MSCI estimates that the 1.5°C budget of listed firms will be exhausted within three years.
Melodie Michel
Climate targets are curbing corporate emissions growth – but not fast enough
Photo by Remy Gieling on Unsplash

The Scope 1 emissions of listed companies with SBTi-approved or self-declared net zero targets have gone down or remained stable since 2018 – while those with no target have increased.

According to the latest quarterly report from the MSCI Transition Finance Tracker, the 517 listed firms with SBTi-approved targets reduced absolute Scope 1 emissions by a median 0.5% per year between 2018 and 2023, while the 2,515 with self-declared net zero goals saw these emissions rise by just 0.2%.

In contrast, the 5,657 listed companies that are yet to commit to climate goals saw a median annual increase of 4.2% in Scope 1 emissions in the same timeframe.

The findings confirm the importance of climate targets, especially those verified by the Science Based Targets Initiative (SBTi) in triggering meaningful emissions reductions for companies.

SBTi announced today that it has validated the targets of more than 8,540 organisations to date – 3,000 more than this time last year.

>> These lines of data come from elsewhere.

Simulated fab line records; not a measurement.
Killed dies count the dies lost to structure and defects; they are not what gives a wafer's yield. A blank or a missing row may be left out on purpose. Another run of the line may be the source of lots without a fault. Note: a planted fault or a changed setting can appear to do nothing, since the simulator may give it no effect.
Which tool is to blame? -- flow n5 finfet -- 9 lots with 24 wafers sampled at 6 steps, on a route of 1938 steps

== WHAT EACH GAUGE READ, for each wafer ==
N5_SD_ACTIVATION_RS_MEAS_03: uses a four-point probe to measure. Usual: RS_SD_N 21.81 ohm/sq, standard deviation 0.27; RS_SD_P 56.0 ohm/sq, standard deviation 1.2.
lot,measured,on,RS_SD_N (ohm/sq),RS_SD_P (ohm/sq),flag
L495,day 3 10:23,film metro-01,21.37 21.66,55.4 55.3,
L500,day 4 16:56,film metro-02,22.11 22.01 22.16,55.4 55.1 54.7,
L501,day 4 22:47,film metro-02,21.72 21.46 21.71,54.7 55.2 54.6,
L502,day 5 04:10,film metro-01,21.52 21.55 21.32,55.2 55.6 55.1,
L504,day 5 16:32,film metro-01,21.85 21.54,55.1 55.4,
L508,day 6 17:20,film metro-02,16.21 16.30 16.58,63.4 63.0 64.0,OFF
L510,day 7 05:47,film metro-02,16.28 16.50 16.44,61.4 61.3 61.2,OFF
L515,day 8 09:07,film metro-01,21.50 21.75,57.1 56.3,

Accountability and granularity in climate targets: Watch CSO Futures' briefing with SBTi

Do climate targets matter? Yes.

“Corporate climate targets matter because companies that are setting ambitious targets need capital to decarbonize their operations. Targets also help investors who are supporting emissions-intensive companies measure the quantity of emissions those companies may be expected to reduce,” MSCI writes in the tracker.

Because investors view SBTi-approved targets as a gold standard, more and more companies are seeking SBTi validation – while the number of firms setting self-declared targets has plateaued. As of June 30, 2025, 18.5%  of listed companies have set a climate target validated by the SBTi, an increase of 6.2 percentage points from a year earlier.

Listed companies’ emissions budget could run out within three years

But despite this increase in robust climate targets, and the positive impact these targets have on companies’ decarbonisation, MSCI calculates that listed companies’ remaining GHG emissions budget is 35 gigatonnes of CO2e for a 50% likelihood of limiting warming to 1.5°C and 112 gigatonnes CO2e for a 50% likelihood of limiting warming to 2°C.

“At this pace, we estimate that the 1.5°C budget of ACWI IMI companies will be exhausted within about three years, which is consistent with recent scientific estimates of the global carbon budget,” the analytics firm adds.

Nearly two thirds of listed firms are on warming paths above 2°C, with a global average of 2.7°C.

This reflects the fact that major emitters such as China (3.8°C) and the US (2.9°C), as well as Australia and Canada, are misaligned with globally agreed targets – with most of their companies following suit. One clear reflection of this lag can be observed in issuances of green bonds, which fell to a five-year low of US$65.7 billion in the second quarter of 2025 – largely led by a drop in issuances in the US, where President Trump’s anti-ESG policies are being felt. 

With national 2035 climate targets (NDCs) due this September, ahead of the COP30 conference in Brazil, MSCI hopes that investors will gain more clarity around transition risks within their portfolios.